Jones response when asked later in the day: “I think he’s a great player. He can throw it and I really enjoy watching him play.”
Mayfield’s criticism cited Jones’ 17-19 record as a starting quarterback in three seasons. The suggestion was a quarterback’s winning record, which Baker Mayfield was at Oklahoma after he transferred from Texas Tech, determines first-round status. The best push back on Mayfield’s grading scale came from Fox TV/radio commentator Colin Cowherd:
“Tim Tebow was 35-6, Colt McCoy 45-8, Kellen Moore 50-3 and A.J. McCarron 36-4. You know who didn’t win in college? Patrick Mahomes, Jared Goff, Matt Ryan.”
Cowherd added Oklahoma quarterback Jason White, the 2003 Heisman winner, wasn’t drafted. Josh Huepel, the 2000 Heisman runner-up, was a sixth-round pick that never made an NFL roster.
At Duke, Jones grew his game under Cutcliffe, a quarterback guru who was Pro Football Hall of Famer Peyton Manning’s offensive coordinator at Tennessee and Giants’ quarterback Eli Manning’s head coach at Ole Miss,
Jones’ first year on campus as Duke’s scout team quarterback, Duke’s defensive backs praised his NFL arm. But in his three seasons as a starter, Jones played behind offensive lines that struggled to protect him, especially on blitzes. He also was the victim of numerous dropped balls.
That diminished his wins as well as statistics, but Jones never pointed his finger at his teammates. Despite the lack of Heisman-caliber production, the Giants were among the teams that liked what they saw on film from the 6-foot-5, 220-pounder from Charlotte Latin.
The Giants’ selection of Jones has been criticized since draft day.
“I’m not surprise that people had the reaction they did,” Cutcliffe said, “That’s sports, particularly in our great northeast. Here is what I knew about Daniel and what I tried to explain to (the pro scouts) in this whole evaluation. You will have a player that prepares incredibly well. He is talented. They can see what they want in his talent; all that stuff about arm strong ad whatever.

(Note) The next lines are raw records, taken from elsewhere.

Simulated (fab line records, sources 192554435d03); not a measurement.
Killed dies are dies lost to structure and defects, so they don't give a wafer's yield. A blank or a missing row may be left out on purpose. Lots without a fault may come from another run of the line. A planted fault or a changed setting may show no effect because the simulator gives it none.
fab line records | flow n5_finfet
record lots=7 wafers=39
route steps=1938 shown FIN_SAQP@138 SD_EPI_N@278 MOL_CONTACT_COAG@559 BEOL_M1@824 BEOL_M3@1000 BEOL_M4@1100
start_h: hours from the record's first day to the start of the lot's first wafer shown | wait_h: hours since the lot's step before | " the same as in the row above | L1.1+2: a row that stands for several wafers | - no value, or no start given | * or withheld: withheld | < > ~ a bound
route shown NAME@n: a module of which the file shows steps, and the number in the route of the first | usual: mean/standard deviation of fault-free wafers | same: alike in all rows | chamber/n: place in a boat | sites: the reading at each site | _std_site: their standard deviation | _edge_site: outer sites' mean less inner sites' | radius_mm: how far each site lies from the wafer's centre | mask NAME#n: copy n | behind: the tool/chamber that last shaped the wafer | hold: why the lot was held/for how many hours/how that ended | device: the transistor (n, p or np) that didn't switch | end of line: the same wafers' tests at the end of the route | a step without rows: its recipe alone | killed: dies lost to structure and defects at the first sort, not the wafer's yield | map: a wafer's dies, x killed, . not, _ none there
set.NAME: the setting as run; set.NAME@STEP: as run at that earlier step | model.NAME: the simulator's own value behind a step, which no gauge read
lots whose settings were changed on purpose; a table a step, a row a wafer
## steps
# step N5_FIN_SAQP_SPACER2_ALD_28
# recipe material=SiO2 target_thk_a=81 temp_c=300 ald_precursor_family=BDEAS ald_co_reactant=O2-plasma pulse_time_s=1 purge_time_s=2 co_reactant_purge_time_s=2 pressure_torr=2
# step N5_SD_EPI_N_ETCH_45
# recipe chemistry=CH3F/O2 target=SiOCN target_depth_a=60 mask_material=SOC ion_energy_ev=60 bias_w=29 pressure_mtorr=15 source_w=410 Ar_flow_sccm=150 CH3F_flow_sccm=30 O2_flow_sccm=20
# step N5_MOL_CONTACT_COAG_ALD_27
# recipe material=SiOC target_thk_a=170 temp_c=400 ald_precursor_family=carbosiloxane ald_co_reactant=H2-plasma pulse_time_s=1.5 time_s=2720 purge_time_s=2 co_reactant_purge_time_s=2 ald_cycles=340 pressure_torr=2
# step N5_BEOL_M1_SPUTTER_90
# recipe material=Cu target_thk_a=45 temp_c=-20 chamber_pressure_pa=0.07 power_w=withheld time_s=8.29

“He prepares to the nth degree. It was fun to say he is going to prepare like Eli and they understand that. If you’ve been around Peyton and Eli there is a great deal of talent, but they separate themselves with their pinpoint, laser-like preparation. Daniel Jones has that. It won’t all be good, but I can promise you it won’t be because h was not prepared.”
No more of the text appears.